Re: Multi-Column List Partitioning

From: Amit Langote <amitlangote09(at)gmail(dot)com>
To: Nitin Jadhav <nitinjadhavpostgres(at)gmail(dot)com>
Cc: Pg Hackers <pgsql-hackers(at)postgresql(dot)org>
Subject: Re: Multi-Column List Partitioning
Date: 2021-06-11 03:37:54
Message-ID: CA+HiwqFGBQgaeZWSgX_ouLc-cSsRGEMqDVZarN2-er38YyYLCw@mail.gmail.com
Views: Raw Message | Whole Thread | Download mbox | Resend email
Thread:
Lists: pgsql-hackers

Hi Nitin,

On Thu, Jun 3, 2021 at 11:45 PM Nitin Jadhav
<nitinjadhavpostgres(at)gmail(dot)com> wrote:
> > I'll wait for you to post a new patch addressing at least the comments
> > in my earlier email. Also, please make sure to run `make check`
> > successfully before posting the patch. :)
>
> I have fixed all of the review comments given by you and Jeevan in the
> attached patch and also the attached patch contains more changes
> compared to the previous patch. Following are the implementation
> details.

Thanks for the updated version.

> 1. Regarding syntax, the existing syntax will work fine for the
> single-column list partitioning. However I have used the new syntax
> for the multi-column list partitioning as we discussed earlier. I have
> used a combination of 'AND' and 'OR' logic for the partition
> constraints as given in the below example.
>
> postgres(at)17503=#create table t(a int, b text) partition by list(a,b);
> CREATE TABLE
> postgres(at)17503=#create table t1 partition of t for values in ((1,'a'),
> (NULL,'b'));
> CREATE TABLE
> postgres(at)17503=#\d+ t
> Partitioned table "public.t"
> Column | Type | Collation | Nullable | Default | Storage |
> Compression | Stats target | Description
> --------+---------+-----------+----------+---------+----------+-------------+--------------+-------------
> a | integer | | | | plain |
> | |
> b | text | | | | extended |
> | |
> Partition key: LIST (a, b)
> Partitions: t1 FOR VALUES IN ((1, 'a'), (NULL, 'b'))
>
> postgres(at)17503=#\d+ t1
> Table "public.t1"
> Column | Type | Collation | Nullable | Default | Storage |
> Compression | Stats target | Description
> --------+---------+-----------+----------+---------+----------+-------------+--------------+-------------
> a | integer | | | | plain |
> | |
> b | text | | | | extended |
> | |
> Partition of: t FOR VALUES IN ((1, 'a'), (NULL, 'b'))
> Partition constraint: (((a = 1) AND (b = 'a'::text)) OR ((a IS NULL)
> AND (b = 'b'::text)))
> Access method: heap

The constraint expressions seem to come out correctly, though I
haven't checked your implementation closely yet.
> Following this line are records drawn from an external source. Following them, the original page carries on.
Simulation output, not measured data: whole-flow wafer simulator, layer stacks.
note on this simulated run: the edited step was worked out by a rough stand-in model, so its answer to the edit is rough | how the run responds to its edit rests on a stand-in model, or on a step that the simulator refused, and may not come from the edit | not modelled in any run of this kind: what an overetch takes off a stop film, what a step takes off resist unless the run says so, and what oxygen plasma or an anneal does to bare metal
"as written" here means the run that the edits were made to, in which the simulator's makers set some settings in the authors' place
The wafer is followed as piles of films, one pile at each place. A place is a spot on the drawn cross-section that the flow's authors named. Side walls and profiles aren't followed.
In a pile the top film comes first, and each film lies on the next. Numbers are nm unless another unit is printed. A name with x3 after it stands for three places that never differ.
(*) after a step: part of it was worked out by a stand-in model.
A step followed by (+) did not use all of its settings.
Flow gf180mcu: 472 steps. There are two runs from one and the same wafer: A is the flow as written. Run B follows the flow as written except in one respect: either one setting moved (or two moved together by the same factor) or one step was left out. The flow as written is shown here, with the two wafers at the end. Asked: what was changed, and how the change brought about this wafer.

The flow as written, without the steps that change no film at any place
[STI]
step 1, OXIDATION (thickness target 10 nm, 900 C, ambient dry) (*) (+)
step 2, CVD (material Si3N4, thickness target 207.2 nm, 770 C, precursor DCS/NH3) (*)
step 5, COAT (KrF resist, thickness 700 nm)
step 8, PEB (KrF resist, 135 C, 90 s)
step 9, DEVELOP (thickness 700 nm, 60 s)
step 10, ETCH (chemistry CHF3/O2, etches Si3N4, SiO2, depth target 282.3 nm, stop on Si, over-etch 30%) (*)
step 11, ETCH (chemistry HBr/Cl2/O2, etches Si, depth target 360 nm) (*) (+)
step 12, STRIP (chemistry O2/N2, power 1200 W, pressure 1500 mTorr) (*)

> 2. In the existing code, NULL values were handled differently. It was
> not added to the 'datums' variable, rather used to store the partition
> index directly in the 'null_index' variable. Now there is a
> possibility of multiple NULL values, hence introducing a new member
> 'isnulls' in the 'PartitionBoundInfoData' struct which indicates
> whether the corresponding element in the 'datums' is NULL. Now
> 'null_index' cannot be used directly to store the partition index, so
> removed it and made the necessary changes in multiple places.
>
> 3. I have added test cases for 'create table' and 'insert' statements
> related to multi-column list partitioning and these are working fine
> with 'make check'.
>
> 4. Handled the partition pruning code to accommodate these changes for
> single-column list partitioning. However it is pending for
> multi-column list partitioning.
>
> 5. I have done necessary changes in partition wise join related code
> to accommodate for single-column list partitioning. However it is
> pending for multi-column list partitioning.
>
> Kindly review the patch and let me know if any changes are required.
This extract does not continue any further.